[Patch] Update to Checker Development Manual

Hello all,

Several months ago, I posted a tutorial about developing a plugin for the Analyzer. After some discussion, it was decided that parts of the tutorial should be integrated into the existing Checker Development Manual.

I’ve finally had time to complete the majority of this work. Attached is a patch that contains the changes to date. This adds the following information:

  • Custom Program States
  • Checker Skeleton
  • Bug Reports
  • Additional sources of information

I also cleaned up the table of contents a bit, and fixed a incorrect tag.

There are still some other parts that I am looking at adding, most notably a description of how the Analyzer processes through a function, building the program state (I had an example of this in the original tutorial, but I now think it will need to be completely rewritten). Since I’m not sure how long these additional sections will take, I want to get the ball rolling on getting these changes reviewed and merged.

–Sam

checker_dev_manual.diff (13.3 KB)

+cc Anna, Jordan

Has someone had a chance to review this yet?

–Sam

Whoops, sorry. Short answer: no.

Slightly longer answer: I glanced through it and it’s actually looking quite good, but I’d/we’d like a chance to look at it more carefully before landing it…which probably won’t happen until next week. Sorry!

Jordan

Hello all,

Several months ago, I posted a tutorial about developing a plugin for the Analyzer. After some discussion, it was decided that parts of the tutorial should be integrated into the existing Checker Development Manual.

I’ve finally had time to complete the majority of this work. Attached is a patch that contains the changes to date. This adds the following information:

  • Custom Program States
  • Checker Skeleton
  • Bug Reports
  • Additional sources of information

I also cleaned up the table of contents a bit, and fixed a incorrect tag.
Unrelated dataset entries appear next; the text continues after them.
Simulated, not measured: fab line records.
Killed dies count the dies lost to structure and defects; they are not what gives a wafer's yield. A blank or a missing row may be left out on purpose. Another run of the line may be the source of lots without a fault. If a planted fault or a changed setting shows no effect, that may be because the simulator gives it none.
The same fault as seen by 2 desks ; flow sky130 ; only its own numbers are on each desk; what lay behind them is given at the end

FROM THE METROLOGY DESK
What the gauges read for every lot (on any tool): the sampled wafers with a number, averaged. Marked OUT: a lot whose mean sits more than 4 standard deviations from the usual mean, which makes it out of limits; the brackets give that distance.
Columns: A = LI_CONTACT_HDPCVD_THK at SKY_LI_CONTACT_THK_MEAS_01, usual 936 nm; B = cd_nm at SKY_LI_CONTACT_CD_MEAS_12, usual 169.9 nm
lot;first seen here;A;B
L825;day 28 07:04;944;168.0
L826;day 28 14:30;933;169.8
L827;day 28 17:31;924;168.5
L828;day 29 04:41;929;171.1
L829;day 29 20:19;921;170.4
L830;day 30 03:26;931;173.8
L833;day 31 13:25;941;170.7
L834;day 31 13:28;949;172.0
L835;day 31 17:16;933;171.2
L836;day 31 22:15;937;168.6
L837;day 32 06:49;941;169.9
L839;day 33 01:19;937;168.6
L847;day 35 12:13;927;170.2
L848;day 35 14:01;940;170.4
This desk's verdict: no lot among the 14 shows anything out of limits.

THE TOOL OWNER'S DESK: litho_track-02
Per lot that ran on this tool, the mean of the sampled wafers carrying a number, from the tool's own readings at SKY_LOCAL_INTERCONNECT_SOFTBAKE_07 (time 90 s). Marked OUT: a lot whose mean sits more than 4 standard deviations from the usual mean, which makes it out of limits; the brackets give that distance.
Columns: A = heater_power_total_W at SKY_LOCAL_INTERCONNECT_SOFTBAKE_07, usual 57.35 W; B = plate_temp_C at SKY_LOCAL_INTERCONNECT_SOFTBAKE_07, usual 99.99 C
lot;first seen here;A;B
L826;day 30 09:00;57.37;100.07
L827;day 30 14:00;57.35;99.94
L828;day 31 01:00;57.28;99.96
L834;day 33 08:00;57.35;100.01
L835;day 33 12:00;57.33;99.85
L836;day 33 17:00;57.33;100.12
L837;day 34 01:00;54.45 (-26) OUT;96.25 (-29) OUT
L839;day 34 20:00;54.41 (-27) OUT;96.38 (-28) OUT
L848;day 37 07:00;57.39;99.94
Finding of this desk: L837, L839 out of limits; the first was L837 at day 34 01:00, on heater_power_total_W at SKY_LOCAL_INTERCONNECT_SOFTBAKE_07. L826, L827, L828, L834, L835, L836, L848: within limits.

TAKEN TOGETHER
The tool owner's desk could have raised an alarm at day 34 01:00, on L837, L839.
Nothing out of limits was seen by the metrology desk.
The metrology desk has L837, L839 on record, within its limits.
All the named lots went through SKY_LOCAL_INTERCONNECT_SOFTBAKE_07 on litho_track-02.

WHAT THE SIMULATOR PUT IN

There are still some other parts that I am looking at adding, most notably a description of how the Analyzer processes through a function, building the program state (I had an example of this in the original tutorial, but I now think it will need to be completely rewritten). Since I’m not sure how long these additional sections will take, I want to get the ball rolling on getting these changes reviewed and merged.

–Sam

All opinions expressed in posts from this account are entirely my own, and not
those of any present or former employer. Furthermore, I assert that all works
contributed to the Clang project (1) were developed using no equipment,
supplies, facility or trade secrets of any such employer, (2) were developed
entirely on my own time, and (3) do not result from any work performed for any
such employer.

+cc Anna, Jordan

Has someone had a chance to review this yet?

Hi Sam,

Thanks for preparing the patch!

I’ve started reviewing this.

Anna.

Sam, thank you so much for working on this!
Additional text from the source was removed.